Browser Automation — docs.gipity.ai

The browser tool controls a real web browser to navigate websites, interact with forms, extract data, and take screenshots. Sessions are sticky per user - state (cookies, page, tabs) persists across tool calls.

Core Workflow: Snapshot → Interact → Verify

Open a page: action: "open", url: "https://example.com"
Snapshot to see the page: action: "snapshot" - returns the accessibility tree with element refs like @e1, @e2
Interact using refs: action: "click", selector: "@e5" or action: "fill", selector: "@e3", text: "hello"
Verify with another snapshot or get specific data

Element Selectors

Accessibility refs (preferred): @e1, @e2, etc. - from the snapshot output. Token-efficient and reliable.
CSS selectors: #login-btn, .nav-item, input[name="email"] - use when refs aren't available.
Semantic find: action: "find", locator: "text", find_value: "Submit", find_action: "click" - find by role, text, label, placeholder, alt, title, or testid.

Common Patterns

Form Fill

1. open url → snapshot (see form fields and their @refs)
2. fill @e3 "user@example.com"
3. fill @e5 "password123"
4. click @e7 (submit button)
   - or: press Enter
5. snapshot (verify result)

Data Extraction

1. open url → snapshot
2. get text @e12    → specific element text
3. get title        → page title
4. get url          → current URL
5. get attr @e8 href → link href
6. get count ".item" → count matching elements
7. eval "document.querySelectorAll('.price').map(e => e.textContent)"

Multi-Page Navigation

1. open page → snapshot → click link
2. wait condition:"load" value:"networkidle"
3. snapshot new page → extract data
4. back → snapshot → click next link → repeat

Screenshot

action: "screenshot"                               → viewport screenshot
action: "screenshot", full: true                   → full page screenshot
action: "screenshot", filename: "result.png"       → custom filename

Screenshots are saved to the project workspace and displayed as images.
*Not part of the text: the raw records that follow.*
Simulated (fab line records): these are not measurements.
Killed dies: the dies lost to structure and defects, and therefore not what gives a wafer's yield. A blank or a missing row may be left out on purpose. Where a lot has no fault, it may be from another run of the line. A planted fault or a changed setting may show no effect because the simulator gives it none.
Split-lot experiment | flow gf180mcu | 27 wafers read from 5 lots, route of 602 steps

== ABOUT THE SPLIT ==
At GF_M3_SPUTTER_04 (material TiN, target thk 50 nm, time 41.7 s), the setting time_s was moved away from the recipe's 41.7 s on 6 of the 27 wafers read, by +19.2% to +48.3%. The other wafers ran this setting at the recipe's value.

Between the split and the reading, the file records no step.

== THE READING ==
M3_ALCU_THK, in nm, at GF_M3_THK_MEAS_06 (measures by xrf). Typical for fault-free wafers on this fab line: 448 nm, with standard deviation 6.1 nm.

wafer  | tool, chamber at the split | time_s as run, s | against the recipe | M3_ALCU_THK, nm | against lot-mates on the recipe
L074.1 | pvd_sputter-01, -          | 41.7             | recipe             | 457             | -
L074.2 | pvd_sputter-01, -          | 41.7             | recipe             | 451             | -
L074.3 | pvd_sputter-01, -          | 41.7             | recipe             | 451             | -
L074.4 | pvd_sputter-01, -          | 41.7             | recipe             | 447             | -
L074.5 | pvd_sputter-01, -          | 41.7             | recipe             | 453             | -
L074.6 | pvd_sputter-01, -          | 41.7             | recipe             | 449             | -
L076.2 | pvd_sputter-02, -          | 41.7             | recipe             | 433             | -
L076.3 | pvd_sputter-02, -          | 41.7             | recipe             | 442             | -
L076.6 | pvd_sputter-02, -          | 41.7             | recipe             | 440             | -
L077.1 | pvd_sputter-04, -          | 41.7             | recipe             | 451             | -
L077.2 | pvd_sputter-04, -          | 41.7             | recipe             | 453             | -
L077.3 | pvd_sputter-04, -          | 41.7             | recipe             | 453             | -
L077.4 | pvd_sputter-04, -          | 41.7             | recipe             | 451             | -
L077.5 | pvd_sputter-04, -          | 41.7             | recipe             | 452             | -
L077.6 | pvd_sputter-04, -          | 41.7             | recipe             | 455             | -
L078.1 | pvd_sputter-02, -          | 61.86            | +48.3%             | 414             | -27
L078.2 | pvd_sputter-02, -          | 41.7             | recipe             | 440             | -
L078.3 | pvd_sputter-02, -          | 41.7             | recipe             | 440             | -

Handle Dialogs (alert/confirm/prompt)

action: "dialog", dialog_action: "accept"
action: "dialog", dialog_action: "accept", text: "my input"
action: "dialog", dialog_action: "dismiss"

All Actions

Action	Required Params	Description
open	url	Navigate to URL
snapshot	-	Get accessibility tree (primary "see page" action)
screenshot	-	Visual capture → saved to workspace
click	selector	Click element
dblclick	selector	Double-click element
type	selector, text	Type into element (appends to existing)
fill	selector, text	Clear + fill input
press	key	Press key combo: "Enter", "Tab", "Control+a", "Escape"
select	selector, value	Select dropdown option
check/uncheck	selector	Toggle checkbox
scroll	-	Scroll page (direction, amount in px, default 300)
hover	selector	Hover element
get	attribute	Extract data: text, html, value, attr, title, url, count
find	locator, find_value	Semantic find by role/text/label/placeholder/alt/title/testid
wait	condition, value	Wait for selector/text/url/load/time/function
eval	expression	Run JS on page
console	-	Retrieve captured console errors/warnings
upload	selector, file	Upload file to input
dialog	-	Accept or dismiss browser dialogs
back/forward/reload	-	Navigation
close	-	Close browser session
tab_new/tab_switch/tab_list/tab_close	-	Tab management
cookies_get/cookies_set/cookies_clear	-	Cookie management

Snapshot Options

interactive: true - show only interactive elements (buttons, links, inputs)
compact: true - compact output for less tokens
selector: "#main" - scope snapshot to a specific CSS selector

Tips

Start with snapshot, not screenshot. Snapshots are much more token-efficient than images.
Use @refs from snapshots for all interactions - they're stable within a page state.
After interactions (click, fill, submit), take another snapshot to see the updated page.
Use press "Enter" to submit forms instead of finding the submit button.
Use find for semantic locators when you know the element by its label or role.
Use interactive: true on snapshot to reduce output to just interactive elements.
Rate limit: 30 actions per minute. Plan multi-step flows efficiently.
Timeouts: Default 30s per action, max 120s. Use timeout param for slow pages.
Pages have full internet access - you can browse any public website.
Browser state persists across calls (cookies, tabs, page state) until the session idles out (5 min).

Console Error Capture

When you open a page, a console interceptor is automatically injected. It captures:

console.error() and console.warn() calls
Uncaught exceptions (window.onerror)
Unhandled promise rejections

Use action: "console" to retrieve captured messages. Output is capped at 3000 characters.

Especially useful after deploying an app: open it, then check console to catch JS errors without manual eval.

Limitations

No file downloads from the browser (use web_fetch for direct file downloads)
JavaScript-heavy SPAs may need wait actions after navigation
Session expires after 5 minutes of inactivity